The government’s own workplace pension scheme has ruled out investing in nuclear projects such as Sizewell C, dealing a blow to ministers’ hopes of getting new plants off the ground.
The National Employment Savings Trust (Nest) said it would not revise its policy on nuclear infrastructure investments despite an overhaul of energy policy last year. The government has set a high target of 24 gigawatts of new nuclear capacity by 2050, supplied by big power plants and small modular reactors. It is courting investors such as pension funds to back Sizewell C in Suffolk, the next big nuclear plant in the pipeline.
Nest, which was set up by the government to manage auto-enrolment pensions, said it had no direct investments in nuclear infrastructure and”no current plans to review this any time soon”. “Our fund managers … would need to be confident it offers a good investment opportunity,” a spokesman added.
Nest has about £27 billion in assets under management and 11.7 million members.
The latest development comes as ministers seek backers for Sizewell C, which is to be built by the French giant EDF at a cost of up to £30 billion. It is likely to be funded by a mixture of equity and debt. Ministers are also seeking Middle East investors to help get the project off the ground. Last year, the government put £700 million into developing Sizewell C.
Big City investors like Aviva and Legal & General have previously ruled out funding projects such as Sizewell.
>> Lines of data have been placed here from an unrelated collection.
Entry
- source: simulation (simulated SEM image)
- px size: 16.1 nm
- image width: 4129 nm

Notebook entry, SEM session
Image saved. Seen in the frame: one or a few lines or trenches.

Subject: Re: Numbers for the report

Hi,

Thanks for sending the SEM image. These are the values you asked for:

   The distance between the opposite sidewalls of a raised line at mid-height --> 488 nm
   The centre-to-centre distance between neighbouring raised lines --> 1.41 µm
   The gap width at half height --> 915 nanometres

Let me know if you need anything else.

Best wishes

The Department for Energy Security and Net Zero said: “We are confident that investors will take assurance from the government’s clear commitment to [nuclear].”
Alison Downes, executive director at Stop Sizewell C, said: “Nest’s refusal to bring its 11+ million members into line with ministers’ misguided energy policy is protecting the savings of millions of hard-pressed workers and pensioners from risky, slow, expensive Sizewell C.”